First women's Twenty20 international, Adelaide:
England 144-6 (18.2 ovs) bt Australia 140-5 (20 ovs) by four wickets
Lydia Greenway plays a reverse sweep during her match-winning innings
Lydia Greenway hit an unbeaten 39 off 27 balls to steer England's women to a four-wicket win over Australia in the first of five Twenty20 internationals.
The 25-year-old left-hander from Kent saw the tourists home on 144-6 at the Adelaide Oval with 10 balls to spare.
Australia totalled 140-5, thanks mainly to captain Alex Blackwell (35) and Lisa Sthalekar (38 off 29 deliveries).
But England began their reply with a flurry of boundaries and Greenway hit a six and four fours to guide them home.
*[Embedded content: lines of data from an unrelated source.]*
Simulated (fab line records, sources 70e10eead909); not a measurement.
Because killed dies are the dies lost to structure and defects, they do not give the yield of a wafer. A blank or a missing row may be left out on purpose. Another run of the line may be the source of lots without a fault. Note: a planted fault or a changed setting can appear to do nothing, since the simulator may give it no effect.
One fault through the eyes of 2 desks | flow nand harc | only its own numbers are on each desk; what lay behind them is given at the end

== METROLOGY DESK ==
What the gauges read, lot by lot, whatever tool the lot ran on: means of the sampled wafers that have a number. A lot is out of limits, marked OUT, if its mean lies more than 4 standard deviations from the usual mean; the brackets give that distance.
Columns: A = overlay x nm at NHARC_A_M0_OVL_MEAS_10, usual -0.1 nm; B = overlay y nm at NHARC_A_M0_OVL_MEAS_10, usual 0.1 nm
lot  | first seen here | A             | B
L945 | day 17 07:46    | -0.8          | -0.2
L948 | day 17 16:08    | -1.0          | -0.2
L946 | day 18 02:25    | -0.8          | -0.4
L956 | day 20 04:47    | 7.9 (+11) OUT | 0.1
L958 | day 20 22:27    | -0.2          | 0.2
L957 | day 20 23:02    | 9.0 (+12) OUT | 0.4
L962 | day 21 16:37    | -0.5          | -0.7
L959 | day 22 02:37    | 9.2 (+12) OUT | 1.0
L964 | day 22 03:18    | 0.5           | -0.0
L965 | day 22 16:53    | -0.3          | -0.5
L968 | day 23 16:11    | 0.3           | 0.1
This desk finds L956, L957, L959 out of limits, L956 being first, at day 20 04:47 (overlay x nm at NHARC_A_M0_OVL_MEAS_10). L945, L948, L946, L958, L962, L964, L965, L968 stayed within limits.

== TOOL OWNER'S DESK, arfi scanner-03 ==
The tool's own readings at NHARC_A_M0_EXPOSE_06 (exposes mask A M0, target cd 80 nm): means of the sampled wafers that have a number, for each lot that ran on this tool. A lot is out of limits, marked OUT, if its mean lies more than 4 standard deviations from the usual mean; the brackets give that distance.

"All the girls that came in knew what they had to do. We kept our cool and when the run rate went up and it paid off.
"I'm really happy with my performance and to start the series with a win. We'll be looking to take this momentum with us to the MCG on Friday," said Greenway.
She made an early mark on the game by taking a catch at deep mid-wicket to dismiss Shelley Nitschke off spinner Holly Colvin for 17 at the start of the seventh over of Australia's innings, Meg Lanning having already been bowled for 10 by Laura Marsh.
Colvin then took a leaping return catch to send Leah Poulton, who had been dropped by captain Charlotte Edwards at mid-wicket off Marsh, on her way for 26 but
the World Twenty20 champions
accelerated from 63-3 at the half-way point of their innings, thanks to the efforts of Blackwell and Sthalekar.
Greenway showed her fielding prowess with the catch to remove Nitschke
They were finally separated when Danielle Wyatt ran out home skipper Blackwell and the Stoke teenager then had Sthalekar after being entrusted with the final over of the innings.
England needed a good start with the bat and were given exactly that by Edwards and Marsh, who hit three fours each to set the tone for the run-chase.
Edwards was caught trying to reverse sweep Nitschke's left-arm spin after making 16 off nine balls and Marsh followed in the eighth over for a run-a-ball 23.
But Wyatt (16) and Susie Rowe (20 off 20) kept the scoreboard ticking over at a healthy rate and although England lost two wickets in the 17th over when Heather Knight and Fran Wilson fell to medium-pacer Sarah Coyte, the latter bowled first ball, Greenway kept her nerve to finish the job.
"England cashed in on some bad bowling and batted really well and in the end 140 wasn't quite enough," Sthalekar commented.
"We didn't quite have the rights plans for some batters...so we'll learn from that."
She added: "I think T20 for the women's games will start to flow on like the men's and it's going to be harder to keep teams down to around six runs an over."